Catching up with Sarvin Esmaeili and Emily Jung

By Karla Comanda

Rice & Beans Theatre

A year after working on their pieces at the inaugural Polyphonic Multilingual Creation Residency (formerly named the Polyphonic Translation Residency), Sarvin Esmaeili and Emily Jung continue to pursue multilingual artistic projects.

Sarvin and Emily were provided with 10 days of uninterrupted time and resources to work on their respective multilingual projects-in-development Maman, do you love me? and Dead Korean Girl Comedy Show, with their residency culminating in a showcase and discussion at Progress Lab. 

"We also had the ability to choose our own collaborators, and that was really amazing. So I worked with three other Iranian female artists, where we could speak Farsi in the room. It was really magical to be able to do that without translating,  just being able to speak English and Farsi and being understood and being guided. It was a very unique experience. I feel like I had never had that experience in Vancouver or anywhere in Canada, really," Sarvin says. 

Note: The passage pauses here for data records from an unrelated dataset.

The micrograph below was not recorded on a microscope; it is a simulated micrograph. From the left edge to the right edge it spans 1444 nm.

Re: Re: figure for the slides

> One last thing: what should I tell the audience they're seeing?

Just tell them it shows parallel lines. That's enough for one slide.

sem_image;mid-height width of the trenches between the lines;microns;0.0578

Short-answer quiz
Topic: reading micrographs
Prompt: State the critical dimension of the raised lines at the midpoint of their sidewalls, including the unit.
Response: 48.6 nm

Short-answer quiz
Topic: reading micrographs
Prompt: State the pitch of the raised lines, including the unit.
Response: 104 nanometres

They add that through the residency, they felt permitted to present her piece fully in Farsi. Sarvin is currently archiving her work for the project, seeing where the content takes her linguistically. 

"I think it's one of those projects that's lifelong. I feel like it never ends; it's a theme that'll always be there," she says.


Sarvin is currently hard at work on two projects: Gay Ancestors, a multilingual dramedy they created with Angelic Goldsky, Chantal Gering, Rae Grant Duff, Tanaz Roudgar, and Anjalica Solomon, which will be staged at STAND Festival this November; and Hair Hair Everywhere, which will be presented at the 2025 Advance Theatre Festival.

Meanwhile, Emily and her collaborator Jenn Park were able to finish their script for Dead Korean Girl Comedy Show, presenting a 10-minute excerpt from the script's final version at Living Hyphen Magazine's Honouring the Land: A Storytelling Celebration, and present their work at Aluna Theatre's Cafe Reading Series. 

"We got to present our full script, read by friends and community members... gladly volunteering to read and celebrate the completion of the script together. We had sold out, had close to 80 people listening to the script. It was so wonderful," Emily says. 

Emily was recently featured at the 2024 SummerWorks Festival for two of her more recent projects: Festivals are Scary, Strange, and Eerie, an ongoing collaboration with Theresa Cutknife and the Seoul-based theatre group Baram Company, and is an attempt to decenter human voices in storytelling through the process of eco-dramaturgy, and X60 Tea Table, a dramaturgy conversation circle exploring Asian diasporic stories in the performing arts. The Tea Table is part of of Emily’s work with the X60 Collective, which she founded with Rinchen Dolma and Michael Caldwell.

With the loss of the 2025 residency due to funding cuts, and with fewer spaces offering specific support for multilingual development, Sarvin emphasizes that it's more important than ever to show up and support those projects. 

"You get to see an authentic side of the playwright and the creator... it's very sacred, very connected to their roots. Even if we don't understand it, just being in the room, sensing it, feeling it," Sarvin says. 

Emily also shares that theatre companies looking to be more equitable must be prepared to provide artists with more access to culturally specific labour in areas such as captioning, dramaturgy, marketing, and more. 

"It's a more holistic look at how operations for a production needs to be custom, to be changed in a customized way, in order to support multilingual work to their fullest. [...] So I think it's also about advocating for more resources to be available in the arts sector as a whole. If we really see Canada as this diverse country, and we see arts as something that should be inclusive, then I think we have to fight for the resources that allow us to really meaningfully do that, and that includes supporting things like the Polyphonic residency," Emily says.

rice & beans theatre hopes to launch applications for the 2026 Polyphonic Multilingual Creation Residency in summer 2025.